Africa Travel Managing Director Frances Geoghegan reviews Strandloper Ocean.
There is so much more to see in the Cape than just the mother city and the winelands, and one such place is the picturesque fishing village of Paternoster, 15km north-west of Vredenburg, and an easy 90 minute drive from Cape Town. It’s one of the oldest coastal settlements along the West Coast, and is that quintessential, picture perfect postcard-type place – a small fishing village with white-washed fisherman’s cottages dotted along an endless white sandy beach, reminiscent of a bygone era. Behind that very quaint exterior, there is a smattering of beautiful boutique hotels and guesthouses, and dreamy little cottages and houses to rent with family or friends, all top notch and beautifully run. There is also a really great gourmet scene, which uses local ingredients and local inspiration, (and of course, crayfish the size of buckets), and the well informed are now visiting in their numbers. Many, like myself, have been coming here for years to enjoy the peace and tranquillity of this perfect beach location, but others come to see the flowers at the nearby Columbine Nature Reserve, or to see The Lisboa, wrecked on Soldiers Reef when it ran aground near Patenoster, and the first time that radio telegraphy had been used.
On my most recent stay this weekend, we decided to try out the best boutique hotel in town – the Strandloper Ocean, which is beautifully stretched out on the dunes, overlooking the sea, and surrounded by the sounds of nature. The 13 rooms are decked out in simple muted tones; furnishing and design are in tune with the local area - there are vases of freshly cut flowers from the fynbos heathland, colourful paintings by local artists adorn the walls, shells from the shore in the shape of hearts sway in the breeze on your veranda, and there are ostrich eggs on the side tables. Bag yourself one of the ocean suites, where you can be mesmerised when you wake by the deep azure water, and be lulled to sleep by the waves breaking on the shore. There is a 15km beach to walk on, which is right on your doorstep, and where you can watch the dolphins frolic in numbers close to the shore. The whales also come here to have their calves, and it’s one of the areas in South Africa where they linger for 10 months for the year.

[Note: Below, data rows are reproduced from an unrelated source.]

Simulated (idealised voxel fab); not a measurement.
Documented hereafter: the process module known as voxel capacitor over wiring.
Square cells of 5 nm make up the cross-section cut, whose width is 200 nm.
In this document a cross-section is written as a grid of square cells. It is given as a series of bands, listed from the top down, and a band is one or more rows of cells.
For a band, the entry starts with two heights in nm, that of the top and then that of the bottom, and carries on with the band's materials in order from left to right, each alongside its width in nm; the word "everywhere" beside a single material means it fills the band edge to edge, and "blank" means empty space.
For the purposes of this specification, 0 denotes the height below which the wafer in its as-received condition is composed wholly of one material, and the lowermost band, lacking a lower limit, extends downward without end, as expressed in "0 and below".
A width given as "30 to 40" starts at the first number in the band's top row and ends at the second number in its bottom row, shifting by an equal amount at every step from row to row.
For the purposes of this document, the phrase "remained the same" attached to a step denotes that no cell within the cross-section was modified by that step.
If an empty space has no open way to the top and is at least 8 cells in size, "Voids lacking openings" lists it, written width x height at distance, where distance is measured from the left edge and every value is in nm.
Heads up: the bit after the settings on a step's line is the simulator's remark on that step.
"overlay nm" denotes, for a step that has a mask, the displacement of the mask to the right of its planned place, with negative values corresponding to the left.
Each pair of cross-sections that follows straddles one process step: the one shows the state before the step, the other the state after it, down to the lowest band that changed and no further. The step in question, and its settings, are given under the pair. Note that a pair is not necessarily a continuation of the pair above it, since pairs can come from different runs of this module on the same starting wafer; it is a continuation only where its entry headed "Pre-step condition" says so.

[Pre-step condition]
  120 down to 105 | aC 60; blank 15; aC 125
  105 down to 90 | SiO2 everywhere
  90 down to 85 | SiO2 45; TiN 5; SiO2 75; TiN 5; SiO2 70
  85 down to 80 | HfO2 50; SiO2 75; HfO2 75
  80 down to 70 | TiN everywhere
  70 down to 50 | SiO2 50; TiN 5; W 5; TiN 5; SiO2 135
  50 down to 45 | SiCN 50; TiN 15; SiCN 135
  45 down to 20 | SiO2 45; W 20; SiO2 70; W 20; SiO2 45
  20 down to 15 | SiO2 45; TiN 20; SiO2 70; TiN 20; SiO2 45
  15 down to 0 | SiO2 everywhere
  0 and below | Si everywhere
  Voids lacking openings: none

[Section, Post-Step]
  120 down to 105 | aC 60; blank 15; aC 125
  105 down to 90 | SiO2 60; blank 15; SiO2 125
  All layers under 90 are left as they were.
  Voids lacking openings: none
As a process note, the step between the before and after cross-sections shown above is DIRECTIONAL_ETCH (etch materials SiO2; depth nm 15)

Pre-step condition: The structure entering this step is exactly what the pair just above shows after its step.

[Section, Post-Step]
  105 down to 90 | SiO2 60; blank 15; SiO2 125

There are many great restaurants dotted along the beach, where you can eat the best local fare but you don’t have to move beyond your outside patio to see a world of colourful birds – there are over 250 species in this area, from long-necked cranes to the oystercatchers, not to mention the owls that keep the area rodent-free, and which have their own special nesting boxes perched high on poles. The staff are charming, knowledgeable and cannot do enough to help you make the most of your stay. They will drive you to the local restaurants, and cleverly get the restaurant managers to call them when the bill is settled so that they are waiting outside to whisk you back to the hotel. There is a lap pool with loungers and your car is freshly washed every day, and is immaculate every time you get in to drive. Mike, the manager, is a mine of information on all you should be doing when you are in Paternoster – he will book you in to all the hot restaurants, arrange a treatment in the wellness suite, or just make sure your wood-burning fire is burning brightly when you return from your night out. The service is natural and warm; sincere and endearing.